CALCM - Computer Architecture Lab at Carnegie Mellon


	Faculty Students Projects Seminar Reports Links Contacts

Reliability Through Architecture: Fault-Tolerant Computer Systems for the 21st Century

Tuesday November 25, 2003
Hamerschlag Hall D-210
4:00 pm

Brian Gold
Carnegie Mellon University

Fault tolerant computer systems have been used for decades in mission-critical applications. These systems employ a variety of well-studied mechanisms for detecting permanent and transient faults and recovering from their effects. Unfortunately, traditional approaches to add fault-tolerant capabilities to existing microprocessors typically result in reduced performance and/or increased design complexity when compared to the original, non-fault-tolerant processor. To make matters worse, it is widely believed that the soft error rate in combinational logic will increase exponentially with continued scaling in feature size and supply voltage. While fault tolerance was once the concern of a relatively small sector of applications, an increasing rate of soft errors in combinational logic will force the general computing industry to address fault-tolerant architectures.

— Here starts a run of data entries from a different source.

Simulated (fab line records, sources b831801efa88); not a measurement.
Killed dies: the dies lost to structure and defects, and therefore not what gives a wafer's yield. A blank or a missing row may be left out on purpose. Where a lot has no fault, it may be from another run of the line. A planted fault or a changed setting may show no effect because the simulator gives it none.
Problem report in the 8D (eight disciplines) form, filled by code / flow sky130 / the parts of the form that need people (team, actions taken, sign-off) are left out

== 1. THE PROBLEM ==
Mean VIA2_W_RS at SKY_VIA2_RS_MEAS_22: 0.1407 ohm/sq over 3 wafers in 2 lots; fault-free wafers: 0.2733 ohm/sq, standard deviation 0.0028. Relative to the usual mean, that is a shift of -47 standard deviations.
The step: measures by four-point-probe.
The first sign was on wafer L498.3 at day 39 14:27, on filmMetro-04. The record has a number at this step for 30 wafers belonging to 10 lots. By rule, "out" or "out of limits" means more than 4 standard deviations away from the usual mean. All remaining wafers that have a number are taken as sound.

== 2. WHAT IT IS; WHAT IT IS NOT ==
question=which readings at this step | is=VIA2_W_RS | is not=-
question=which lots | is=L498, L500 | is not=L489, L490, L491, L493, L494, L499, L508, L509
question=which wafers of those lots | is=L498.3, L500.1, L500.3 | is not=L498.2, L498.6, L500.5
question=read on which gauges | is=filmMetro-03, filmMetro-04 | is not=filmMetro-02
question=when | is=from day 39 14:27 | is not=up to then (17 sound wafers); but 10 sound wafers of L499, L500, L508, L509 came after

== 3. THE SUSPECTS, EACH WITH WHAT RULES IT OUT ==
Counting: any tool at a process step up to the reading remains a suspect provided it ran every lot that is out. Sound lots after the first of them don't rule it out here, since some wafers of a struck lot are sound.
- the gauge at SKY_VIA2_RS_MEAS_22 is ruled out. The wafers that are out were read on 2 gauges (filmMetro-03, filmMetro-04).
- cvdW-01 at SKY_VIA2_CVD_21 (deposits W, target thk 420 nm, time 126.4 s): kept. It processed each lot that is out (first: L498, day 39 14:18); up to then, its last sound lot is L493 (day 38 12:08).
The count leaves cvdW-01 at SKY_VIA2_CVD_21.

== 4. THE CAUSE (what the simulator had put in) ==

The time has come to revisit conventional fault-tolerant architectures and examine how we might construct a scalable, fault-tolerant system that yields performance on par with commodity computers. In this talk, I will take a detailed look at two papers that propose a scalable approach to system-level reliability and fault tolerance (ReVive and SafetyNet). Both of these proposals are hardware mechanisms and do not require modifications to application software.

Brian Gold is a first-year Ph.D. candidate in the Electrical and Computer Engineering Department of Carnegie Mellon. He received B.S. degrees in Electrical Engineering and Applied Computational Mathematics in 2001 and the M.S. degree in Computer Engineering in 2003, all from Virginia Tech. His research interests are in novel computer architectures that consider design complexity, power, and reliability without sacrificing performance.